The professionals that teach the art of boundaries.
Performance anxiety can be painfully real—just add in a camera crew or a sold-out audience and hiding under the sheets feels more natural than ruffling them up. So now, there’s an extra set of hands helping out, and making sex scenes as seamless and safe as they are sexy. Intimacy coordinators (also called intimacy directors in theater) are teaching the art of boundaries—and proving that they’re a thing of beauty indeed.
According to the New York Times, there are at least 45 intimacy coordinators working across the U.S., Canada, and the U.K.—you’ll find them on sets for TV shows like Euphoria and Mrs. Fletcher and stage productions like Jeremy O. Harris’s acclaimed Slave Play. Their job is to make sure all actors are comfortable and to choreograph and direct all kinds of intimate interactions—from simple kisses to simulated sex. Previously, this task fell to directors (who may not have offered much advice beyond “just go for it!”) and hair, costume, and makeup designers, who offered modesty garments and stood with robes at the ready for in-between takes. The extra level of planning that intimacy coordinators offer is a good thing: That way, no one’s stressed about where to put their hands (cue the awkward yet adorably polite porn scene from Love, Actually).

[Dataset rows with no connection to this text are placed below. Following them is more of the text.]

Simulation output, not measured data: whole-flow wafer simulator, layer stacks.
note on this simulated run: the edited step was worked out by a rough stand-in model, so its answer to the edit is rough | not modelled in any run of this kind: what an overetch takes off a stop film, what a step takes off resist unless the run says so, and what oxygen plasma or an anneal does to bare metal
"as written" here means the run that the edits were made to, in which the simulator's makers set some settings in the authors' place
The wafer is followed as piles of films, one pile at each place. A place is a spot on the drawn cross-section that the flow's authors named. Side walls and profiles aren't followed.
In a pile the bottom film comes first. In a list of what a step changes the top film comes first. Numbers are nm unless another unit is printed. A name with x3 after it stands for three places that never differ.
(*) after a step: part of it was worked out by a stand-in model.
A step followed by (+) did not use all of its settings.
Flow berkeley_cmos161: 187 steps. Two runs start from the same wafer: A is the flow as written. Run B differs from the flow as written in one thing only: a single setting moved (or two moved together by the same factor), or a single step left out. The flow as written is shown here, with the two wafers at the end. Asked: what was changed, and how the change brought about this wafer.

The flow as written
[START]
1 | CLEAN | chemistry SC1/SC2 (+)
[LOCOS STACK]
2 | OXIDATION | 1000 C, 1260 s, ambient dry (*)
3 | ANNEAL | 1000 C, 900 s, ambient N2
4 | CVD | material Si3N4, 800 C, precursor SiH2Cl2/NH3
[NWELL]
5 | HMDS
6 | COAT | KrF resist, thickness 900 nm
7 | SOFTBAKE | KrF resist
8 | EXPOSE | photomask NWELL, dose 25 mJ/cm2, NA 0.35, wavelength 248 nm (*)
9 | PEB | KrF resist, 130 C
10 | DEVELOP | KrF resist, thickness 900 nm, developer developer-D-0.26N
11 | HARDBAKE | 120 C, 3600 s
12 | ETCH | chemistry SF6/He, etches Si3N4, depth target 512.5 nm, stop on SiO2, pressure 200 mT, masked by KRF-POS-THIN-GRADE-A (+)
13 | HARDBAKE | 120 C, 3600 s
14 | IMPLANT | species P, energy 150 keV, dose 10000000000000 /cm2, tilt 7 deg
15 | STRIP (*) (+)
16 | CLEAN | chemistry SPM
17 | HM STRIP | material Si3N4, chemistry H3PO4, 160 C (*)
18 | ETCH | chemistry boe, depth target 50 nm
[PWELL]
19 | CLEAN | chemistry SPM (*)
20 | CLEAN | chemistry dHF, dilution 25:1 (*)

And the result is anything but vanilla. “What I'm doing is giving a shape, a pure form; there is agreement and consent to touch and there's a clear shape to the physical journey,” Sex Education’s intimacy coordinator, Ita O’Brien told The Hollywood Reporter. In this show, sex ed happens both on and off-screen, as actress Aimee Lou Wood adds that O’Brien’s coaching helped her to push aside her hangups and push deeper into her character’s desire.
Intimacy coaches may be a fairly recent phenomenon—fight choreographer Tonia Sina started developing a set of intimacy protocols about 14 years ago, and founded Intimacy Directors International in 2015 alongside Siobhan Richardson and Alicia Rodis—but as their presence grows backstage and behind the scenes, one thing’s certain: Planning makes perfect and those quickies you see are anything but quick.